Iris

Flow Rate 2.0 Constriction 0.40

About this lab

The Venturi effect is a direct consequence of Bernoulli's principle, which states that for an inviscid, incompressible fluid in steady flow, the sum of pressure energy, kinetic energy, and potential energy per unit volume remains constant along a streamline. When fluid enters a constricted section of pipe, conservation of mass (the continuity equation, A₁v₁ = A₂v₂) demands that the velocity increase. Bernoulli's equation then requires the static pressure to decrease correspondingly: P + ½ρv² = constant. The manometer tubes rising from the pipe make this pressure difference directly visible — the fluid column is lower where velocity is highest.

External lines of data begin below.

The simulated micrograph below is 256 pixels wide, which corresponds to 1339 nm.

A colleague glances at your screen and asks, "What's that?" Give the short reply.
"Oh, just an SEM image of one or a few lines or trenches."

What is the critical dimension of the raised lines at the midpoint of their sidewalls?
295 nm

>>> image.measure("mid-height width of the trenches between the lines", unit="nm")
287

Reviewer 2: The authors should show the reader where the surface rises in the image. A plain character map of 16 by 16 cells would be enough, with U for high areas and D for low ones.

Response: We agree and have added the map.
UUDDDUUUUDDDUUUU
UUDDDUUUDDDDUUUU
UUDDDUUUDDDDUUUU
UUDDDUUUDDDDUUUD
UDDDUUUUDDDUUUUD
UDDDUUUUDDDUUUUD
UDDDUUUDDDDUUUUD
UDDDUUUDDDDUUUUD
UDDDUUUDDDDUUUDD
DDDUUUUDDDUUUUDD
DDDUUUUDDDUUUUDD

Giovanni Battista Venturi first described this phenomenon in 1797, though the underlying principles were established by Daniel Bernoulli in his 1738 work Hydrodynamica. The Venturi tube became one of the most important devices in fluid mechanics. In engineering, Venturi meters are used to measure flow rates by relating the pressure drop across the constriction to flow velocity. The same principle operates in carburetors, where air accelerating through a venturi draws fuel into the airstream, and in aspirators, where a high-velocity water jet creates suction.

This simulation models ideal incompressible flow through an axially symmetric tube. Particles are advected according to the local velocity field derived from the continuity equation, and colored by speed to visualize the velocity gradient. The pressure at each section is computed from Bernoulli's equation relative to the wide-section reference pressure. Real flows would also exhibit viscous boundary layers and potentially turbulence at high Reynolds numbers, effects not captured in this ideal-fluid model.